Dr. Arias offered these remarks when he received the Center’s Global Citizen Award in 1997. Dr. Arias served as President of Costa Rica twice, first from 1986 - 1990 and then from 2006 - 2010. He was awarded the Nobel Peace Prize in 1987 for his work promoting peace among the war-torn countries of Central America.
Oscar Arias Remarks
It is a great honor to be here today to receive the Global Citizen Award. I speak before you today as a firm believer in peace and dialogue. When I became President of Costa Rica in 1986, three countries of my region were engulfed in violent conflict. I was determined to put an end to the gunfire that was killing not only combatants, but also hundreds of thousands of innocent civilians, so I called upon the other Central American heads of state to come together in a spirit of open dialogue to resolve our problems. What I learned in those intense meetings, my friends, is that dialogue can work miracles.
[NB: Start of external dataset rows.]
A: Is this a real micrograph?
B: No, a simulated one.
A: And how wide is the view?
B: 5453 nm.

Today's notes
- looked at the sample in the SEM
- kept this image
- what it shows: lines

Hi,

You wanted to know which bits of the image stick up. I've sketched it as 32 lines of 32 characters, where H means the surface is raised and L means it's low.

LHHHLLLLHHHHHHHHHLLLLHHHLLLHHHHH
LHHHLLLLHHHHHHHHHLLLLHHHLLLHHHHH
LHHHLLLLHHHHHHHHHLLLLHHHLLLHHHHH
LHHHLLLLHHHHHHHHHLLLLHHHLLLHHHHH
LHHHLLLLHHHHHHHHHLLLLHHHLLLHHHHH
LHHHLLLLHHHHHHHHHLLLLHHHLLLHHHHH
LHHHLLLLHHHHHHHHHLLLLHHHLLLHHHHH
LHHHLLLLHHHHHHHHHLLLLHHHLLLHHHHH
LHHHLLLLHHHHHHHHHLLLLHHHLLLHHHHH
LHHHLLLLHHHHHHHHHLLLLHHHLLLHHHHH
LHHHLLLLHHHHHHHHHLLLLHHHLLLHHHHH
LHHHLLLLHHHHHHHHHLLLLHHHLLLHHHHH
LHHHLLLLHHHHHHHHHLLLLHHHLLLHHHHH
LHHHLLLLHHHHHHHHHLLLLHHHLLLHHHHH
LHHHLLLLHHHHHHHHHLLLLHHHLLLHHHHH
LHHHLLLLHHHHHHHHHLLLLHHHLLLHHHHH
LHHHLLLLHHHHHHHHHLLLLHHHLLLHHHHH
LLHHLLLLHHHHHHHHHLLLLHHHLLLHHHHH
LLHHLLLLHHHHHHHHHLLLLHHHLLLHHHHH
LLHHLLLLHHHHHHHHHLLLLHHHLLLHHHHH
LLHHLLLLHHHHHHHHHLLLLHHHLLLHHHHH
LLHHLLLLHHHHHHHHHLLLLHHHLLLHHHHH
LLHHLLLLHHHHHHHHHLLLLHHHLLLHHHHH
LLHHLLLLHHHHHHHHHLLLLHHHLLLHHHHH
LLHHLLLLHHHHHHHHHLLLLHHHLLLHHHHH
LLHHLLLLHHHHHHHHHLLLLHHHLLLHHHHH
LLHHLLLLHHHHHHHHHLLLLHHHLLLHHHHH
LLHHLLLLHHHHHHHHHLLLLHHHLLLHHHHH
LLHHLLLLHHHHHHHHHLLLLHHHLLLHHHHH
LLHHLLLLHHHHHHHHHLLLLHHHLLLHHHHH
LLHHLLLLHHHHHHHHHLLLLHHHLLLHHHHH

That is why I established the Arias Foundation for Peace and Human Progress with the proceeds of the Nobel Prize for Peace: to carry out concrete projects that will prevent the resurgence of armed conflict and to educate the world to respect the power of words.
I come from a country that abolished its army in 1948. Since then, Costa Rica has focused on building a democratic welfare state and has achieved levels of human development envied by the rest of Latin America. Following the return of democratic rule to Panama in 1989 and to Haiti in 1994, I encouraged those countries’ leaders to consider the benefits of complete demilitarization. Today, Costa Rica and Panama have the safest border in the world, as neither country has an army. Haiti, the poorest nation in the Western Hemisphere, plagued historically by an oppressive military that has carried out 25 coup d’états since independence, is now an army-less nation. The abolition of national armed forces is a viable option for many countries.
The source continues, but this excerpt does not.